MATH:105:R1 Introductory Topics Fall, 2014
Syllabus
Instructor: Kenneth Brakke
Office: 308 Fisher
Office phone: 4466
Email: brakke@susqu.edu
I will use email to communicate with the class outside of meeting
times, e.g. for homework corrections, hints, etc. So check your
email regularly. When emailing me, be sure to use a good subject
line. Blank subjects, and generic subjects like "question" and
"help" are liable to get eaten by our spam filter. Use a subject
like "Intro Topics homework question".
Office hours: 3:00-4:00 MWF and 1:00-3:00 TTh, officially.
You may drop in anytime I am in my office, which is usually
8:30-5:00 everyday, except for lunch and my other classes
8:45-9:50 MWF and 3:00-4:05 MWF.
You may also make an appointment.
Text: None. There will be handouts and Web material.
Purpose: In general, this course covers topics of the instructor's
choice at a level not needing prerequisites. This particular
incarnation of the course will take Symmetry as its main topic.
We will look at point symmetry, strip symmetry (friezes), plane
symmetry (wallpaper patterns), space symmetry (crystals), and
related topics (e.g. Penrose tilings, fractals).
Grading: Midterm exam 25%
Final exam 40%
Daily homework 25%
Term project 10%
Your final letter grade will be based on your course average,
with the A-B-C-D cutoffs around the traditional 90-80-70-60
marks, but I may adjust that as I see fit.
Homework: There will be daily homework assignments, to be
handed in at the start of class. Each assignment
will be graded.
Project: Each student will do a symmetry project. I suggest that
each student pick a building on campus and construct a
Web page with photos of symmetry patterns in the building
along with explanations of the symmetries.

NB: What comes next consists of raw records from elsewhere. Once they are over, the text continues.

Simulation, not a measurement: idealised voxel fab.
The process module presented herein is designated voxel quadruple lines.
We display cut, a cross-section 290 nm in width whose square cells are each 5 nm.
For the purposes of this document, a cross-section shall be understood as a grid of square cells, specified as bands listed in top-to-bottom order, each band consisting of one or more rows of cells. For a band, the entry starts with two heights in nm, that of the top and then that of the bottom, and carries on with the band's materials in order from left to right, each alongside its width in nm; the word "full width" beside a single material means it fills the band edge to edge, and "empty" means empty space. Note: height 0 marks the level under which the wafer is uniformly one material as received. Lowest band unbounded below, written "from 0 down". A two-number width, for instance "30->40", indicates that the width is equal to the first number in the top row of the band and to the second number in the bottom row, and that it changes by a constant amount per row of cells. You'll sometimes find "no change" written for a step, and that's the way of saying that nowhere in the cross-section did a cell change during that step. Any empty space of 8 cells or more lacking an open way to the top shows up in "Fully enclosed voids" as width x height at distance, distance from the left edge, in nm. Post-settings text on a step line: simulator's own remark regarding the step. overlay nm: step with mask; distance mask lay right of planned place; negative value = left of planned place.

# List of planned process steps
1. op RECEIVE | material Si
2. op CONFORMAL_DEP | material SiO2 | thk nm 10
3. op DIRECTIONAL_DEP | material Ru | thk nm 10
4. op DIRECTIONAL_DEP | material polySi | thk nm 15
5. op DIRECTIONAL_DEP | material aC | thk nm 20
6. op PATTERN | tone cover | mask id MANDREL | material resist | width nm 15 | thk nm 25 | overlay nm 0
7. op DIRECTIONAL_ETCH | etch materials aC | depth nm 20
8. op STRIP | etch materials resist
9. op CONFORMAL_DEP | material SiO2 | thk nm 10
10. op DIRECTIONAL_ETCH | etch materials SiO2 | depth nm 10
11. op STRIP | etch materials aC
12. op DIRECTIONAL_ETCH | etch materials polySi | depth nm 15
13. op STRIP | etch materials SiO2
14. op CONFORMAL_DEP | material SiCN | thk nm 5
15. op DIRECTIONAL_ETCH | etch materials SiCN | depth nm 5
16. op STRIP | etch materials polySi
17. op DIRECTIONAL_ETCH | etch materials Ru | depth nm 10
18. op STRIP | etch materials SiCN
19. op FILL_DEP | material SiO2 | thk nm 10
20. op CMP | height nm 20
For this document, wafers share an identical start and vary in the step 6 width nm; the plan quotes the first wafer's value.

Final exam: there will be a comprehensive final exam held during the
final class meeting, Friday, Oct. 10.
General:
Roll will not be taken, but frequent absences will be noticed.
You are still subject to the attendence policy in the Student
Handbook.
Policy on cheating: Don't. Studying together to understand the
material is fine, but the work you hand in is to be your own.
See the Student Handbook statement on academic honesty.